Ring Led display

Hello everyone, I need some advice on how to continue with this project.

I want to make a sort of clock, but instead of using servo-motors to swing the clock pointers around, I wanted to make it with LEDs, something like a ring with 12 spaces, each space divided into 2 so the top sections would be for hours, the bottom ones for the minutes, that would give me 24 leds and that is quite a bit of pins to plug into a microcontroller.

I thought in using the ‘NeoPixel Ring’’ or even the Circular LED Bargraphs, but none of them come in a ‘12 led package’ as I’d need to the clock. The caseing for the leds is not a problem as I have a few friends with 3D printers that I could borrow to build a custom and fit case, my problem relies on how to use as few pins as possible.

Anyone here got an idea on how I can build an addressable LED ring so I don’t have to wire 48 pins to a microcontroller? I thought in buying a ‘NeoPixel Stick - 8 x WS2812 5050 RGB LED’ and breaking it apart, place them in a ring and just wire them back as they were before but I’m not sure if I could go and stick 4 extra leds to the same line of LEDs as it was only built to operate with 8.

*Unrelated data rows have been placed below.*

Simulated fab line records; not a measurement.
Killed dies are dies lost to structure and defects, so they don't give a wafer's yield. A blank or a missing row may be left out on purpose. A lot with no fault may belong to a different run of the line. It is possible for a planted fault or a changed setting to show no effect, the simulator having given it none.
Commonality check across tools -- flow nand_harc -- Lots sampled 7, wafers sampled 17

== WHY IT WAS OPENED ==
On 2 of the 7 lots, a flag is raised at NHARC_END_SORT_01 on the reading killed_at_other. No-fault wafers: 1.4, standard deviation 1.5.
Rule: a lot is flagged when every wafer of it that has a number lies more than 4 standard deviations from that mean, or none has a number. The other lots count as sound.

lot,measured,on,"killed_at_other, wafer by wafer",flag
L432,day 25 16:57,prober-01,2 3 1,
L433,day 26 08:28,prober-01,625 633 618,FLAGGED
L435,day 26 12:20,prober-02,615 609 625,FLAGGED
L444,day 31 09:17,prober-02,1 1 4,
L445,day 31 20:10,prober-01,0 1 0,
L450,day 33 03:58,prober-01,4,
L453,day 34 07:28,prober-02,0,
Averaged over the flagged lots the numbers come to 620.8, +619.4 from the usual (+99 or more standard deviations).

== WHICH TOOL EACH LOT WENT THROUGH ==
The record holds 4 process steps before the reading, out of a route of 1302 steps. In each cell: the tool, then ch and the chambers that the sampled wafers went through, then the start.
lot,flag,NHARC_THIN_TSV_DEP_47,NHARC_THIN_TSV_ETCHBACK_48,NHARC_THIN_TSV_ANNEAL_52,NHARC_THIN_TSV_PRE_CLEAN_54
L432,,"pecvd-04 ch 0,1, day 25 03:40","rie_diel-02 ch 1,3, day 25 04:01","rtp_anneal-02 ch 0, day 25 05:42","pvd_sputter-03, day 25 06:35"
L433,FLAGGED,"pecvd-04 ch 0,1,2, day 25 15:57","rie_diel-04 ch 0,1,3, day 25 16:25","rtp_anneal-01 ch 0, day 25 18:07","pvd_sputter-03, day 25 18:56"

Also, a separate question, would I be able to give a common anode pin to a lot of LEDs? Like, having the LEDs receive power from different output pins of an microcontroller but then all connect to the same pin and connect it to the ‘ground’ of the microcontroller?

stillnex:
Anyone here got an idea on how I can build an addressable LED ring so I don’t have to wire 48 pins to a microcontroller? I thought in buying a ‘NeoPixel Stick - 8 x WS2812 5050 RGB LED’ and breaking it apart, place them in a ring and just wire them back as they were before but I’m not sure if I could go and stick 4 extra leds to the same line of LEDs as it was only built to operate with 8.

You certainly could do the above or buy the pixels individually and wire up your own 24 pixel string (or two 12 pixel strings). Both SFE and Adafruit sell them.

https://www.sparkfun.com/products/11821

http://www.adafruit.com/products/1655

Or you might use something like 2 of these. (note it’s WS2801 not WS2811, WS2812a/b)

https://www.sparkfun.com/products/11020

Or get one and add …

https://www.sparkfun.com/products/10866

Or even better (25 LEDs) …

http://www.adafruit.com/products/738

http://www.adafruit.com/products/322

Lastly you could use shift registers to expand the output of 2-3 pins into 48.

https://www.sparkfun.com/products/734

https://learn.sparkfun.com/tutorials/shift-registers

Thanks for the help, I think I will just buy a couple of pixels and wire them myself, looks like it will be much cheaper and will allow me to work it just the way I need.

On the Shift register: Never heard of them before, I bet would be a cool thing to learn but right now, on this project, I’m trying to be really minimalistic and I think that using the pixels would be better than sticking another chip to it. But I’m definetely taking a look at it, should fit perfectly in another project I have in mind.